And it had no past, either. Not at first. Rock 'n' roll put down roots like some jungle creeper, overnight, and was suddenly there one new morning, loud and outsize, full of lurid colors and maybe even a little poison. It was new, and it could be owned, wholly and instantly, by a new generation. It was what everyone was who heard it first and would love it forever. It was young.
No more. Not on the calendar, and not in the heart. Now rock has some 30 years of history behind it. That's time enough, and weight enough, to make it hidebound.
Grim prospect. All summer, the fan looked about for reassurance. There were familiar sounds all around. Van Morrison, a favorite since the early '60s, released yet another album, Avalon Sunset, a lyrical, ruminative shard of spirituality that he refused to push or publicize. The Grateful Dead persisted, a whole band of Peter Pans camping out in a hippie never-never land. The Bee Gees returned; so did the Jefferson Airplane and the Doobie Brothers. These weren't revivals; they were exhumations.
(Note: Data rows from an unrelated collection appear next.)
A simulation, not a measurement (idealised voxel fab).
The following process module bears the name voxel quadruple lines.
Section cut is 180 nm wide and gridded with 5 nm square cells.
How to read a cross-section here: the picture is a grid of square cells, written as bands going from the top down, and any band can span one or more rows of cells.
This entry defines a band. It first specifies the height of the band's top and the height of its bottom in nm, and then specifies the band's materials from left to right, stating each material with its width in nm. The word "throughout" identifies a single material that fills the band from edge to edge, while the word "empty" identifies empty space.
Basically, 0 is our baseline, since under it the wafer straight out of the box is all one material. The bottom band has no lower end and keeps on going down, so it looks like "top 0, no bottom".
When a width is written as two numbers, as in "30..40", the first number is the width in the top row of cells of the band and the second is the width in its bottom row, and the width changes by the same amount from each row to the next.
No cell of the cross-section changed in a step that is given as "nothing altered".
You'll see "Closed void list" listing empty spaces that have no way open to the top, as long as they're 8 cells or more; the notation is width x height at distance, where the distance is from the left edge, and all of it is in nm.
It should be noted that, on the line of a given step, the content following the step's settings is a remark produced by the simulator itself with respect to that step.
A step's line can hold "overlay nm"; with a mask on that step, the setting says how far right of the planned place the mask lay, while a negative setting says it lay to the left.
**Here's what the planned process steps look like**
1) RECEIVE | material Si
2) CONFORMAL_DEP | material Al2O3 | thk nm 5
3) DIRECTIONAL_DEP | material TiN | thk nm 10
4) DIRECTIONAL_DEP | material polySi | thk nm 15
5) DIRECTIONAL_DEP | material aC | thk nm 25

Paul McCartney issued a sprightly new album, Flowers in the Dirt, on which he collaborated with Elvis Costello, and announced a world tour to begin Sept. 26 in Oslo. And Ringo Starr, fresh from an alcohol rehab, hit the road backed by a peerless band of studio all-stars. Strawberry Fields forever.
The fan felt often, now, as if he were out in the middle of a foggy sound, in a weathered boat, with an old radio that kept drifting from station to station. To be sure, there was a lot of new stuff on. Madonna: slick and smart. Rap: angry, slangy and assaultive, good and righteous, but restrictive in its heat.
Honest, now: Can you be a veteran fan and still respond as rock 'n' roll demands you respond -- by belief, by passion, by always raising the stakes -- to performers who may be a quarter-century younger than you are? You could do it with Springsteen; you both were younger then. You did it with U2. But for somebody new? Was rock 'n' roll, forever young, finally middle-aged?
The questions went deeper than chronology. Rock wasn't just the sound track for the '60s. It spurred on and helped shape a whole culture. It was central to change in a way that nothing -- certainly no music -- has been since. Rock was always a music of turbulence, and history, for a while there, caught the beat. Woodstock was a dodge, a growth industry that tie-dyed much that was fierce and righteous in the music into something stuporous and evasive. The seeds of nostalgia were planted in those sodden, trodden New York State fields before the festival was over. Memories were rolled like joints. Smoke 'em if you got 'em.